- Bitcoin stopped short of the all-time high and dropped below $17,000 amid profit-taking.
- Several fundamental triggers might have served as a trigger for the downside correction.
- Bitcoin may extend the decline despite positive long-term perspectives.
Bitcoin has lived through a roller-coaster week. The pioneer digital currency hit another multi-year high of $19,500 and got really close to the all-time high on Wednesday. The cryptocurrency world held its breath in anticipation of a new record, but the market fell short of meeting the hopes and aspirations. At the time of writing, BTC/USD is changing hands at $17,000, mostly unchanged on a day-to-day basis and down nearly 3% week-to-week.
Since the start of November, the BTC price has increased by nearly $3,500. Even despite the retreat, November 2020 may enter Bitcoin's history as one of the strongest bullish months.
Leveraged traders play added fuel to the flame
BTC dropped from $19,500 to $16,200 within hours on Thursday as profit-taking on approach to the all-time high triggered massive liquidations of overleveraged longs in derivatives on large cryptocurrency exchanges.

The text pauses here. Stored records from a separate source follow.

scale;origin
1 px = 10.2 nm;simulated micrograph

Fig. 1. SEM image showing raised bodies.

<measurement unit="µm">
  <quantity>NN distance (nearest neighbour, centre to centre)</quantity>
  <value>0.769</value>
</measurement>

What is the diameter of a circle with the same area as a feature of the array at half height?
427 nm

According to ByBit, nearly $2 billion were wiped away within a few hours once the correction started.
Historical data on leveraged positions liquidation
Long positions became too costly for the marginal traders as the funding rate rose to a multi-month high of 0.098% in the past few days amid a sharp price increase. The funding rate is the cost marginal traders have to pay for holding long positions in the perpetual futures market. It is decided and paid every eight hours. After the BTC price heavy downward correction, it dropped to 0.02%.
Traders found reasons to book profit
The financial markets are sentiment-driven in most cases. In some periods, traders see their glass half-full and they filter only positive news, driving the prices to new highs. At other times they refocus on negative information and the trend changes.
That's what happened this week. The bearish fundamental factors started to pile up and reached a critical mass, triggering a correction. Below are a few factors that might have forced traders to begin taking profit ahead of a historical record.
OKEx traders exacerbated the market crash
The Chinese cryptocurrency exchange resumed withdrawals on November 26. The traders of the platform had to wait for over a month before they regained access to their assets. Naturally, this even caused a massive BTC outflow from OKEx. As Bitcoin had already started trading down by that time, some of the traders rushed to cash out on their assets, increasing the selling pressure.
This development did not come as a surprise. As FXStreet had previously reported, cryptocurrency industry experts warned about potential spikes of market volatility amid massive withdrawal requests on OKEx.
Outgoing Trump administration prepares a nasty surprise
The US Treasury Secretary may be preparing legislation that will directly affect the cryptocurrency holders. The head of the largest US-based cryptocurrency exchange, Brian Armstrong, noted that the Trump administration might require financial institutions to verify the owners of self-hosted digital assets wallets.
He wrote in his Twitter account:
This sounds like a reasonable idea on the surface. Still, it is a bad idea in practice because it is often impractical to collect identifying information on a recipient in the crypto economy.
Armstrong believes that this move might undermine numerous use cases for digital assets and drive the industry towards unregulated platforms. Read more details here.
Technical indicators imply that the worst is not over
Meanwhile, on-chain data implies that BTC may face stiff resistance on approach to $18,000. IntoTheBlock's "In/Out of the Money Around Price" model suggests that nearly 700,000 addresses previously purchased over 500,000 BTC between $17,500 and $18,000. Notably, this supply wall goes all the way up to $19,000. Only a sustainable move above this area will invalidate the bearish scenario and bring the bullish trend back on track.
On the other hand, the downside seems to be less cluttered with support areas. A minor barrier sits above the recent low reached at $16,200. If it gives way and sell orders continue to pile up, BTC may quickly retreat towards $15,000 with little support on the way.
On the long-term charts, TD Sequential indicator presented a sell signal on the weekly chart in the form of a green nine candlestick. The monthly chart also contains a green eight candlestick, which might transform into a sell signal in less than a week.
BTC/USD, weekly and monthly charts
If these bearish signals are confirmed, the first target on a weekly chart comes at $13,500, which is 61.8% Fibo for the upside move from March 2020 low to the recent high. It is followed by $13,200 – 61.8% Fibo retracement for the upside move starting in December 2018, visible on the monthly chart.
Bitcoin's poll of experts
FXStreet's Bitcoin Forecast Poll worsened slightly from the previous week as the expectations on the monthly and quarterly timeframes turned neutral. The experts stay bullish only on a weekly basis. Notably, the price predictions imply that average participants bet on Bitcoin's decline below $17,000 on a quarterly basis.